In the book, King lathers the story with more suspense than I must lather sunscreen on myself to prevent third degree burns (if I am to spend any time greater than or equal to one hour outside.)

In the movie, director Stanley Kubrick translates that suspense to the silver screen and tweaks the story a bit to create a stunning cult classic.

Last Tuesday, Stephen King released a sequel to his classic masterpiece titled “Dr. Sleep.” If a movie director—not the late Kubrick, unfortunately— gets his or her hands on the story, should the movie remain true to the tale as told by King or should the director take liberties while maintaining continuity with Kubrick’s cinematic opus?

It is time to explore plot differences.

First of all,  there are hedge mazes. Who does not love a good hedge maze? I know I do. Kubrick does too, evidently, as he included a massive hedge maze outside The Overlook Hotel. By default, hedge mazes are vastly superior to hedge animals, especially autonomous, bloodthirsty ones, as King included in the book. Sorry Stephen, Stanley takes best hedge-related plot element.

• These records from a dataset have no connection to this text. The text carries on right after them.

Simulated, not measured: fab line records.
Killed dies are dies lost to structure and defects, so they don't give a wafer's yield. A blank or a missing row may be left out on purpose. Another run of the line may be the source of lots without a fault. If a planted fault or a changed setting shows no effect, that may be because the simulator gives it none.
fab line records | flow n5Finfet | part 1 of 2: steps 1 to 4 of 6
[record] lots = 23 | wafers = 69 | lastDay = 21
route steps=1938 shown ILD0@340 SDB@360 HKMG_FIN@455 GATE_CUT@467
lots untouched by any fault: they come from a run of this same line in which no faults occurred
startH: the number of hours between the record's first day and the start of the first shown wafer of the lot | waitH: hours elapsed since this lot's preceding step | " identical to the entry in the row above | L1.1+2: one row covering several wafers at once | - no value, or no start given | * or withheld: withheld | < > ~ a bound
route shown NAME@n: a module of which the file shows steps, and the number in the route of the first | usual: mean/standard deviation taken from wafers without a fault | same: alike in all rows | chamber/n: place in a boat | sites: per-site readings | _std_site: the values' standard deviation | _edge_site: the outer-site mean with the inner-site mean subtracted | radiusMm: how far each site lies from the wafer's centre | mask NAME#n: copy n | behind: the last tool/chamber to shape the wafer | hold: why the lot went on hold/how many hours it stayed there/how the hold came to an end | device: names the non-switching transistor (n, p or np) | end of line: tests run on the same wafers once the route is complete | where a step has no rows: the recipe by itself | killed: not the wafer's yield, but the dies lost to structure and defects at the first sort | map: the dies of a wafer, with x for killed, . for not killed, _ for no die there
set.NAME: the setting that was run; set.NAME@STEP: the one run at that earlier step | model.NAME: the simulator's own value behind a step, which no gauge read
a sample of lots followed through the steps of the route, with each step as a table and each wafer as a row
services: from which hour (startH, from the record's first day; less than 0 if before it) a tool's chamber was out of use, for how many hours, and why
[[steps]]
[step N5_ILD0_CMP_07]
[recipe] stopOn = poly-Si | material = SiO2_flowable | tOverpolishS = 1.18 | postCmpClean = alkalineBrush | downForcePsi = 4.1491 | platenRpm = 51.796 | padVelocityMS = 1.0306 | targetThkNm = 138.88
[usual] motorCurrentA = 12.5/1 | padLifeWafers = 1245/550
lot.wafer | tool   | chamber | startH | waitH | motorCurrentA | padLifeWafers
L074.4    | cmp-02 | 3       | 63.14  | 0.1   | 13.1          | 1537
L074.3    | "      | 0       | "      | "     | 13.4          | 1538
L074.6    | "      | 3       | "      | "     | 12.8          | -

Next, what about the family? While “RedRum” is alive and well in both the book and the movie, the writer and speaker, respectively, of the bone-chilling word are significantly different in each adaptation. In the book, Danny is a strange five-year-old who enjoys watching shows on public television, and is portrayed on the original book cover as a sort of pre-Charles Manson with luminescent eyes. Sounds like an ideal character for an American Sharks music video, but is he not supposed to be just your average, yet different, kid?

The movie, however, portrays Danny very differently. First of all, he is two years older. Big deal, right? Well, it is a big deal, because something very important happens between the age of five and the age of seven: an increase in attention span. This increase would allow Danny to be more cognizant of his father’s dirty deeds, which makes for a far more interesting story conceptually, if nothing else. Luckily, both adaptations keep the excellent Big Wheel.

Finally, the ax. While Jack never yells “How heavy this ax!” in the style of John D. Cronise of The Sword (who happen to be touring with American Sharks at the moment,) we can assume the thing is pretty righteous, and the raw power of an ax makes it conceptually much heavier than it actually is.

The conceptual heaviness of this ax, and the fact that it is not a sledgehammer, as in the book, allow Jack to wield an unwieldy amount of power and kill Dick Hallorann in a way that makes the movie much more exciting than the book— Jack never kills anyone in the book, at least in terms of Jack’s chosen farm-and-work-related implement. Then there is the whole “Here’s Johnny!” door-blasting scene; You probably remember that inconsequential cinematic moment.

The movie wins, but a word of caution to movie directors looking to continue Kubrick’s epic story with an adaptation of Dr. Sleep: be as good as Kubrick, or do not do it. Since very few can even come close to Kubrick’s genius, very few should attempt such a feat. I say put Quentin Tarantino on the case, and let him run wild, and throw Marsellus Wallace and “the gimp” in there, while he is at it.